Metropolitan Community Church to hold vigil to remember McArthur's victims
Two days after serial killer Bruce McArthur was sentenced to life in prison with no parole for 25 years, the community will come together in an interfaith, inclusive vigil to remember his victims.
The Metropolitan Community Church is holding "A Vigil for a Grieving Community" Sunday evening at 7:00 to mark the end of McArthur's crimes and the hope of a brighter future.
Rev. Jeff Rock told NEWSTALK1010 that a vigil was held around this time last year, when only five of the victims' names were known.
"With this week's trial, with a lot of the heartbreaking details coming to light, we felt it was necessary a year later to gather together once again as a community and realize only now can we start the healing journey," he said.
The vigil will have Hindu, Muslim and Indigenous participation as well as Christian traditions to represent the cultural and religious backgrounds of some of the victims of their families.
"[It's] open to all," Rock said. "It'll be a time of ritual, prayer and candle-lighting."
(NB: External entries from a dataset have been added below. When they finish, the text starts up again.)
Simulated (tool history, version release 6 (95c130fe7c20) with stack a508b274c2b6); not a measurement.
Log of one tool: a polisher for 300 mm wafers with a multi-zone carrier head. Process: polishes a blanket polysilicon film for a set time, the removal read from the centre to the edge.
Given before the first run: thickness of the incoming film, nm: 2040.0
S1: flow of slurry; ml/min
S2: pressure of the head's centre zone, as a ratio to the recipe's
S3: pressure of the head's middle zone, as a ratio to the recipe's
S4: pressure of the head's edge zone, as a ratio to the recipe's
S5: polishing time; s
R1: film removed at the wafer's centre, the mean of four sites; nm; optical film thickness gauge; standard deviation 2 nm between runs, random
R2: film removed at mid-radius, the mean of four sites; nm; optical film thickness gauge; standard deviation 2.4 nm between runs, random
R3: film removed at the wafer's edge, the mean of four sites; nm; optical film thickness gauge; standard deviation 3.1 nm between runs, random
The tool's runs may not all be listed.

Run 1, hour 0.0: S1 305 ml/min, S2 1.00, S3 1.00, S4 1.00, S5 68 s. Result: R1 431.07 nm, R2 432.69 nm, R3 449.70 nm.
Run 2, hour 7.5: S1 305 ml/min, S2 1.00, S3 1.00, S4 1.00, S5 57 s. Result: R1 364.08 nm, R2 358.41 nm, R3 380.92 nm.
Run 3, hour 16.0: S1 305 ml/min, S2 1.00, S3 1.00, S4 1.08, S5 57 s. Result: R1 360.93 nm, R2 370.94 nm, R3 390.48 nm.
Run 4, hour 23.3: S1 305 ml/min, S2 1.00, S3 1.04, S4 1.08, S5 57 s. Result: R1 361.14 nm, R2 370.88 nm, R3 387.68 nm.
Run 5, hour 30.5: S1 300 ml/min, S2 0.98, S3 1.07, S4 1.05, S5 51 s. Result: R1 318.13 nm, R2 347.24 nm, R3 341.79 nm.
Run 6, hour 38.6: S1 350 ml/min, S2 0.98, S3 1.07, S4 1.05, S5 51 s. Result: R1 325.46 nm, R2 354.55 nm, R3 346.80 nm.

"The idea is that we come together in solidarity and begin the healing process, have a good cry and prepare to move forward, and commit to doing better and loving each other more freely as a community."
Rock says there's a sense of relief within the LGBTQ community but also a sense that their safety has been shattered.
"This crime has been a reminder that we still have a lot of work to do," he added.
Rev. Deana Dudley - who gave a victim impact statement during the sentencing hearing on behalf of the LGBTQ community - will also be speaking at the vigil.